There are, it must be said, some moments of the pulse-quickening genius that you expect from Björk.

 

While the intimate setting is wonderful the fact that Björk directs each song from a different side of the stage means that she doesn’t engage three quarters of the audience; this, surely, will be addressed as the show evolves. Perhaps most tellingly of all is the fact you actually wish the national treasure that is David Attenborough would shut up, so over-employed is he as a sort of know-it-all narrator, his recorded segments introducing each song’s narrative to the audible frustration of large swathes of the audience who want the show to ebb and flow rather than stop and start.

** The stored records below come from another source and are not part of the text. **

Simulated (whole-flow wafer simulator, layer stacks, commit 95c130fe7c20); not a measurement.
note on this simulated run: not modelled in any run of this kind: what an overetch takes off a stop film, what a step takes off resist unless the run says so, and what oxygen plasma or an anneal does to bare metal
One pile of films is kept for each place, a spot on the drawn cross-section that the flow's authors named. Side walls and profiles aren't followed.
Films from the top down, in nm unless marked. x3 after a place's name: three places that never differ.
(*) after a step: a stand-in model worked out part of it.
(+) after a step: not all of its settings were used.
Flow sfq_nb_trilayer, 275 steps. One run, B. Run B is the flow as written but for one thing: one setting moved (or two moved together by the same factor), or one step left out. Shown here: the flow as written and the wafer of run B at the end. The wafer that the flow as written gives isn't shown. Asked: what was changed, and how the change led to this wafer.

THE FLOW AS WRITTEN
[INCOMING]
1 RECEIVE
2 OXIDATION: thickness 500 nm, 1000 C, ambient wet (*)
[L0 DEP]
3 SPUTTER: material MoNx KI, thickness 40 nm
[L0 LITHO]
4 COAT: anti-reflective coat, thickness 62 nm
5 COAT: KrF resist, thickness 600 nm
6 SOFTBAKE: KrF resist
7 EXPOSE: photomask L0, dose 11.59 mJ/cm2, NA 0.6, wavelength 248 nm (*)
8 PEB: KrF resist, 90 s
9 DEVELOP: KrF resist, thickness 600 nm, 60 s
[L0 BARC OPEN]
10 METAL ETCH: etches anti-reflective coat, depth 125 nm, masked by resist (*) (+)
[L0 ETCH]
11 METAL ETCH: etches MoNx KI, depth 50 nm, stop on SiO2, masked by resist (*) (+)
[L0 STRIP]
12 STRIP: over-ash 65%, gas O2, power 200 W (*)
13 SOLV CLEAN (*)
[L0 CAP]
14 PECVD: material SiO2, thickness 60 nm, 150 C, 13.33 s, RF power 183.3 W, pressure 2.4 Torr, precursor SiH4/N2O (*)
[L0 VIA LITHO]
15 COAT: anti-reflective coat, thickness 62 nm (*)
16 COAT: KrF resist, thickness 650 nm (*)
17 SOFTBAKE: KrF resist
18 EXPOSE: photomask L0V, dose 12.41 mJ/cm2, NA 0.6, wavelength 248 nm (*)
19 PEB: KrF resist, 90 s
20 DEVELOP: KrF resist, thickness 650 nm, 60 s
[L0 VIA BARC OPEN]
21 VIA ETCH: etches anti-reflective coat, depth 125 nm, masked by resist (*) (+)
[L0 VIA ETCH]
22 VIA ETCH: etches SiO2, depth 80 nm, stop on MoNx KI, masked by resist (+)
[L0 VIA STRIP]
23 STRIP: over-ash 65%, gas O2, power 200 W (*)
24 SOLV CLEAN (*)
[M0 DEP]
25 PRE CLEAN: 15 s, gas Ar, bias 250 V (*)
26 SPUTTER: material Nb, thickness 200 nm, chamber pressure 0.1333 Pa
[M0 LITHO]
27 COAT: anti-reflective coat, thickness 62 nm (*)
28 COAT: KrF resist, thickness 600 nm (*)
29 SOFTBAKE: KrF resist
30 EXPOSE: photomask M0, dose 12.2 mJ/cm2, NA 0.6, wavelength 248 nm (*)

There are, it must be said, some moments of the pulse-quickening genius that you expect from Björk, including radical reworkings of some her classics, such as ‘Hidden Place’ and ‘All Is Full Of Love’, the latter making full use of the Icelandic choir with an elegiac rendition that has the crowd moving as one. The best though, is saved for the encore, when Björk returns to the stage alone save for the company of her percussionist Manu Delago, who sets about gently patting his gamelan set before the two perform a mesmerising, stripped-back version of ‘One Day’; here, at last, Björk’s dramatic, emotive delivery connects front and centre with everyone in the room.

Oh, and some news just in: Björk will bring Biophilia to the Isle of Wight in September, as she’s been confirmed as one of the headliners of Bestival 2011.